#33968 closed New feature (wontfix)
Make EmailValidator and URLValidator IDNA 2008 compliant
Reported by: | j-bernard | Owned by: | nobody |
---|---|---|---|
Component: | Core (Other) | Version: | 4.0 |
Severity: | Normal | Keywords: | IDNA EAI EmailValidator UrlValidator RFC |
Cc: | Florian Apolloner | Triage Stage: | Unreviewed |
Has patch: | no | Needs documentation: | no |
Needs tests: | no | Patch needs improvement: | no |
Easy pickings: | no | UI/UX: | no |
Description
This ticket is the second of a list of tickets aiming at bringing Email Address Internationalization (EAI) compliance to Django by supporting International Domain Name (IDN) with regards to the latest standard (IDNA 2008) and fixing some processing on internationalized domains or email addresses.
Previous ticket: #33967
Domain validation is not fully compliant with IDNA 2008 (either in EmailValidator or UrlValidator) as defined in RFC5891 section-4.2
A domain name cannot be validated properly with a regex, therefore, an IDN validation should be performed with an appropriate library.
The current validation ignores IDNA errors. Instead, IDNA should be used for domain validation and the regex validation should be skipped for domains as it may lack some specific rules and then end up with invalid domains being accepted.
Moreover, the current validation is made by performing a conversion to A-Label with the Python encodings.idna
module which implements a deprecated standard (IDNA 2003).
This conversion should be made IDNA 2008 compliant. The most used Python IDNA 2008 package is idna, which is among the most downloaded Python packages according to PyPI (4th as for the current month) and referred in the official Python documentation.
Change History (4)
comment:1 by , 2 years ago
Cc: | added |
---|---|
Component: | Core (Mail) → Core (Other) |
Resolution: | → wontfix |
Status: | new → closed |
Type: | Uncategorized → New feature |
comment:3 by , 6 months ago
As of July 2024, some major email platforms and apps were inconsistent on which version of IDNA to follow. Gmail and Microsoft's Outlook.com appear to still use IDNA 2003 (or maybe Unicode UTS #46 transitional) to encode recipient domains. Apple's Mail apps and Thunderbird use IDNA 2008 (or UTS #46 non-transitional).

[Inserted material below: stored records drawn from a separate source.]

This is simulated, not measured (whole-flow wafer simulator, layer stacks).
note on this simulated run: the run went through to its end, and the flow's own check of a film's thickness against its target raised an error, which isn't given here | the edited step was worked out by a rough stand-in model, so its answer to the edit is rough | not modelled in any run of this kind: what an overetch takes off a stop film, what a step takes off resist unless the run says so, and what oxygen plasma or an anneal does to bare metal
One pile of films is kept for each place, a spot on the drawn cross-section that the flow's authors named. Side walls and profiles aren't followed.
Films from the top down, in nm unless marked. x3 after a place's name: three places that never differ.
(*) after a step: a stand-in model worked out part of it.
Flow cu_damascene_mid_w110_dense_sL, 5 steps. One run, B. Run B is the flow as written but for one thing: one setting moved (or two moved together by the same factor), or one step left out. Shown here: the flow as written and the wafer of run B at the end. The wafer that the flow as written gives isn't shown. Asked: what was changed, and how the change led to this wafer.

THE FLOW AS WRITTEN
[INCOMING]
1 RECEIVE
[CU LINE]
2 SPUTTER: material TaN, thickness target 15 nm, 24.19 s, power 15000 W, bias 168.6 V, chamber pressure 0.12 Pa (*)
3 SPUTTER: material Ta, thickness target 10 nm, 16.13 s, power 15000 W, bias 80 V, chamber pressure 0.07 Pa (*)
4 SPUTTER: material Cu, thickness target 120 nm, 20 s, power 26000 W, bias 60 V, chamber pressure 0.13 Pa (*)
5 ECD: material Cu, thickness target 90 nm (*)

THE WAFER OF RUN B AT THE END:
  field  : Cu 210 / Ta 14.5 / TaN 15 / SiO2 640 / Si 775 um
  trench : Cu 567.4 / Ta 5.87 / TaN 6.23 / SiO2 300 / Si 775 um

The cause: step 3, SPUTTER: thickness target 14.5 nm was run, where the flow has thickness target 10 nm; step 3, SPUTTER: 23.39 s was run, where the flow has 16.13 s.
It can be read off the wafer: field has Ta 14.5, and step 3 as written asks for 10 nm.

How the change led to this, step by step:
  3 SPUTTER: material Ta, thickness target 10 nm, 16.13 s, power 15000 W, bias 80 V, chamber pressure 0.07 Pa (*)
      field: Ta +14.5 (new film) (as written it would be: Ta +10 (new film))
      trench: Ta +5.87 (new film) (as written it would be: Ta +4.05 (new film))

Django's EmailValidator can incorrectly reject domains that are now valid (under IDNA 2008) but were disallowed by IDNA 2003. (Example: editor@މިހާރު.example.mv
.) This is arguably a bug, but I haven't been able to find any real-world cases of such domains being used for email.
On the URLValidator side, things seem more clear. Browsers follow WHATWG's URL standard, which specifies that:
This document and the web platform at large use Unicode IDNA Compatibility Processing and not IDNA2008. For instance, ☕.example becomes xn--53h.example and not failure.
Django's URLValidator correctly allows domains that are valid under UTS #46 ("Unicode IDNA"), and it has since #20003 was fixed in 2015. (The apparent use of IDNA 2003/punycode() in URLValidator is in dead code; I'll open a separate ticket to clean that up.)
It's true that the regular expressions in URLValidator and DomainNameValidator could also allow some strings that are not technically valid domains. But there isn't currently any complete Python implementation of UTS #46. (The idna package provides a partial implementation, and it rejects domains that WHATWG would allow.)
Given all that, it seems better for URLValidator to allow some invalid domains, rather than incorrectly rejecting some valid ones. Here are a couple of real world URLs that both browsers and URLValidator (correctly) allow:
https://މިހާރު.com
- domain valid under IDNA 2008 but not IDNA 2003 (the name of a Maldivian newspaper in the local language and script, redirects to a Romanized version of their name)http://👓.ws
- domain valid under UTS #46 but not IDNA 2008 (emoji domain owned by an eyeglasses retailer)
Thanks for this ticket, however adding a new dependency is always controversial and it isn't a light decision so a strong consensus on the mailing list is required. Please first start a discussion on the DevelopersMailingList, where you'll reach a wider audience and see what other think, and follow the guidelines with regards to requesting features.
Personally, I don't think it's worth complexity. My initial response would be similar to the Python's, i.e. "If you need the IDNA 2008 standard from RFC 5891 and RFC 5895, use a third-party validator".